The wine also has a back story. The O'Neills (for whom the winery is named) and the O'Reillys were two competing clans in Northern Ireland. Land was scarce and the two warring groups decided that they would race each other, by boat, to a plot of land. Whichever clan reached the shore first, would win the land. The currents were fierce, the rowers were neck and neck when the O'Neills began to slip behind the O'Reillys. One of the O'Neills dropped his oar, grabbed his sword, cut off his hand and threw it to shore - winning the race and the land.
The wine is even more appropriate for the series premiere of Game of Thrones because it is a Rhone styled blend of Grenache, Syrah, Mourvedre, and Cinsault grapes. I was fortunate to travel to Yakima earlier this month and stop at the Owen Roe winery where a delightful employee suggested the play on words - Game of Rhones.

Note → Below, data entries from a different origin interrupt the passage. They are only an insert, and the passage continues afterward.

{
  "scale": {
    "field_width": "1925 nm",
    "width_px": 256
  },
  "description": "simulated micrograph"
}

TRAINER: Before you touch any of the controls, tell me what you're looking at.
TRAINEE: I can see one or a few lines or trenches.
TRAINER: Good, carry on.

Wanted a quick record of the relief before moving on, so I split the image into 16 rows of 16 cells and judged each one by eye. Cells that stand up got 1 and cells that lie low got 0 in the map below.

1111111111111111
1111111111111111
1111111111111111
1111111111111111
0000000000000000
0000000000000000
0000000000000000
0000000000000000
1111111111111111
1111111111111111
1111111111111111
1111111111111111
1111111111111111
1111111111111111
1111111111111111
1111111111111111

I promised no spoilers for season six - so true to my word, there are no season six spoilers here; if you are not current up through season four, read no further because there are spoilers. On two occasions, the guilt or innocence of Tyrion Lannister has been decided by trial by combat. In the first season, Tyrion was accused of the attempted murder of Bran. Tyrion, because of his status as a little person, asked for a champion to fight in his place. Ser Bronn, thinking that he would benefit from assisting a Lannister, stepped up to champion Tyrion. Bronn won the battle and Tyrion walked free. In season four, Tyrion is accused of murdering King Joffrey. Oberyn Martell stepped in as Tyrion's champion. Cersei named The Mountain to champion for the throne. While it appeared Oberyn would win at first, he allowed his ego to get the best of him. Instead of finishing The Mountain off, he continues to ask him who gave the order to kill his sister. The Mountain is able to summon up the strength and - shockingly - kills Oberyn (leading to a substantial plot line in season six).
Where does George R.R. Martin get these plot ideas???? Truth is stranger than fiction. Trial by combat was a Germanic method of resolving legal disputes -- a legally sanctioned duel. When two parties were contesting an issue (usually guilt or innocence), and there were no witnesses or a confession, the two parties would fight it out. The winner was right. The practice was used until the 16th century, despite critics who rightly pointed out that many innocent people were convicted solely because they were weak fighters.
Lawyers generally were not allowed to practice the profession of advocating for and protecting the rights of others until the 13th century. As they came into existence, they were able to try and steer their clients away from trial by combat to gain a trial by jury. In some cases, lawyers were able to get the court to ignore the facts that would have required trial by combat. In civil cases, women, children, the disabled, clergy and the elderly could hire a champion to fight on his or her behalf. In cases where a man and woman were the combating parties, the man was required to fight from a hole dug in the ground up to his waist, in theory, to even the playing field. Eventually, trial by combat was outlawed in Europe.
In every profession, however, there are unorthodox players. The legal field is no different. In August, 2015, an attorney from New York demanded to settle a lawsuit where he and his law firm were the named defendants - via trial by combat. He filed a counter suit and proposed to settle that one by combat as well.
The attorney's request for trial by combat was denied in the last week of March in a one page ruling by New York Supreme Court Justice Philip G. Minardo. Apparently, the judge agreed with the attorney that the right to trial by combat was not outlawed in New York, stating that the that the power to sanction or deny trial by combat resides within the (state) Supreme Court. See Staten Island Advance, March 28, 2016 (siadvance.com). I was able to view a copy of the Court's ruling which reads as follows: "Motion of [Plaintiff] Luthmann in 150848/15 Luthmann v. Chusid is denied and specifically [Plaintiff's] request for Trial by Combat is denied, although this Court does not deny that such power resides within the Supreme Court. The matter shall ultimately be decided by trial by jury or judge." I am amazed to hear that a judge has found trial by combat has not been outlawed in the United States. This opens a whole new dimension to the practice of law! My imagination is running away . . . . But I digress. Rather than wait for a trial by judge or jury, since his request for trial by combat was denied, the attorney settled his cases earlier this month.